I can respect wanting to take the high road, but I can't agree.
Out of everyone causing a ruckus in the bar, he singled Anja out because she's Saturnian. He's an aristocrat, a bully, and a racist. The first two options we could take feel too much like appeasement to me, legitimizing his awfulness by trying to engage with him, and neither of them express any support for Anja. Anja shouldn't be the one made to feel bad just because he has a problem with her existing. Trying to argue for forgiveness based on extenuating circumstances, long flight on the Rose, very stressful, and so on, is just a weaker version of an apology, implicitly saying she was wrong to be loud and crude even though she lost someone important to her. Solidarity with the rest of the crew is the only way out I can really get behind, because it undercuts what he's doing, without pretending that Anja did something shameful worth being contrite over, when half the bar is doing the same.

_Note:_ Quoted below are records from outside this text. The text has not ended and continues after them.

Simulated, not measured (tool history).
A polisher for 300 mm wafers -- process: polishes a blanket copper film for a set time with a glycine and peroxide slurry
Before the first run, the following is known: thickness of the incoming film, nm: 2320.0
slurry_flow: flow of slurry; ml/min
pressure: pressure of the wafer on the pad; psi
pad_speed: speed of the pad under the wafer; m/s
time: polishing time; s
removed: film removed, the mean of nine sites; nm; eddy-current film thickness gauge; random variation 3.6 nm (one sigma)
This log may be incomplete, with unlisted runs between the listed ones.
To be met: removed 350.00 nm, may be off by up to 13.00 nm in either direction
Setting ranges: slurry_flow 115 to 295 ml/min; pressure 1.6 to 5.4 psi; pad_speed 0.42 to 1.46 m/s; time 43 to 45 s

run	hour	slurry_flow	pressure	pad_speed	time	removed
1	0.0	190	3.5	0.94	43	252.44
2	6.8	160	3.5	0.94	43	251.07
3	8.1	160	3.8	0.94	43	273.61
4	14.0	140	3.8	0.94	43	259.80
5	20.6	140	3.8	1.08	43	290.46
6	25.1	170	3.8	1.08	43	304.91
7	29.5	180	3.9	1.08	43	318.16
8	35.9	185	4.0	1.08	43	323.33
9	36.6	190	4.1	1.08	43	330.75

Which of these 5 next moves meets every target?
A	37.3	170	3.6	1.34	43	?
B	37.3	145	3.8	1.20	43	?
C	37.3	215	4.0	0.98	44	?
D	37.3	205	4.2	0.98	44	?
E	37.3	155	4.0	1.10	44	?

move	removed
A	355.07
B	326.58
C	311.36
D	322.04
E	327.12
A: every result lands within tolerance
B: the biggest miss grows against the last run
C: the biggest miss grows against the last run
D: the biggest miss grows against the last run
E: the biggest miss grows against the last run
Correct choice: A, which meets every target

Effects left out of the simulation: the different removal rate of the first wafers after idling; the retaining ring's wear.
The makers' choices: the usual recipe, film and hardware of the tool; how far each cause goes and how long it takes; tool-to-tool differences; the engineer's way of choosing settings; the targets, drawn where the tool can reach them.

Barring that, I can live with North making an enemy by blowing up in his face.
Hmm, that's a good point. I guess a strong show of solidarity would be compelling too.
I'll edit my previous
post and switch my vote to "[x] Try to get the attention of some of the other crew members from the
Rose who might be in the room".
My point wasn't simply that it's not outright against the rules. It was that referencing those rules as evidence of this being in bad taste doesn't work, since those rules wouldn't actually apply to this. I also provided further reasoning why this isn't anything.
As for good arguments in favor of the comparison? Yes, and I believe they've been posted but I'll try and recap them for you. That anecdote is, among other things, a good demonstration of the principle of how you shouldn't talk back to your boss's boss, and it involving military personnel suggests it'll be all the more likely that it'll go like that for us as well. If they knew an anecdote that a similar lesson could be taken from that couldn't be taken this way it'd be better to use that, but that's a pretty highly specific thing. You just have to work with what you've got.
As for why I'm having this argument? For starters, I think you were rude to night_stalker. You've misinterpreted what he said, formed an argument against him based on that misinterpretation, been corrected as to what they actually meant, but then still persisted in arguing against the point the point they didn't make regardless. I'd rather this be the sort of behavior one will receive pushback on. Second, I think you're wrong, obviously. Third is... well, look here.
This argument should've began to wrap up at this post. We figured out that we were interpreting the same thing differently, and from there we can reach an understanding and learn a lesson about the subjectivity of language. But no, the anecdote can only have one moral, and night_stalker's point can only be take one way. Which one? The one you read it as, of course.
So, that all makes thing something I want to follow through on.
I brought up the rules because they reflect the principle that attitudes cannot be ignored simply because the targets are fictional, and that doesn't apply only to posts that rise to the level of infraction. Since the question why anyone would care about fictional entities was raised, that seemed relevant to point out.
As for the benefits of the comparison, "don't talk back" just strikes me as a rather banal lesson to take away from the restaurant smoking story. It's not wrong, but it's an observation that involves little of the story's meat. Heck, even on those grounds in the restaurant story you have the waiter (working class) refusing to be intimidated by an entitled brat (and as for the fact that the rules were on the waiter's side, so is Anja in the right), while the jerk who wanted to smoke didn't even know he was talking back to a superior.
The weakness of the conclusion, then, leads me to question whether it's worth the tale. If the argument is just that people should "keep their heads down", the story is hardly needed to make that point. When the unfortunate implications are also factored in, it seems to me the analogy holds zero or even negative persuasive power.
I hold no ill will towards Night_stalker, and criticizing the comparison as a bad analogy doesn't mean I think less of them as a person or anything. This isn't about having room for only one view, or defending Night_stalker's honor. The right to hold a view also gives others the right to hold a different view and critique the original view. If calling the second option telling a "sob story" is valid, as Night_stalker did, so is criticizing the comparison used to support the first option.
I felt the discussion I had with Night_stalker was fairly reasonable, and I understood where they were coming from even as I pointed out what I felt were problems with the comparison. I don't think that criticism was unwarranted, or that the debate was uncivil, so the idea that the present argument is push-back against rudeness towards Night_stalker doesn't make sense from my perspective. If anything, I felt the argument grew heated after Night_stalker had already dropped out of the debate.
If I'm being stubborn, well, it takes two to tangle. I mean, I guess you meant well, but saying "no one was saying they were, but I can understand the confusion" felt kinda patronizing, since as I responded I did see a comparison being made and I disagreed that I was suffering from confusion. If that was supposed to be an invitation to let the debate end, sorry, it didn't come across that way to me.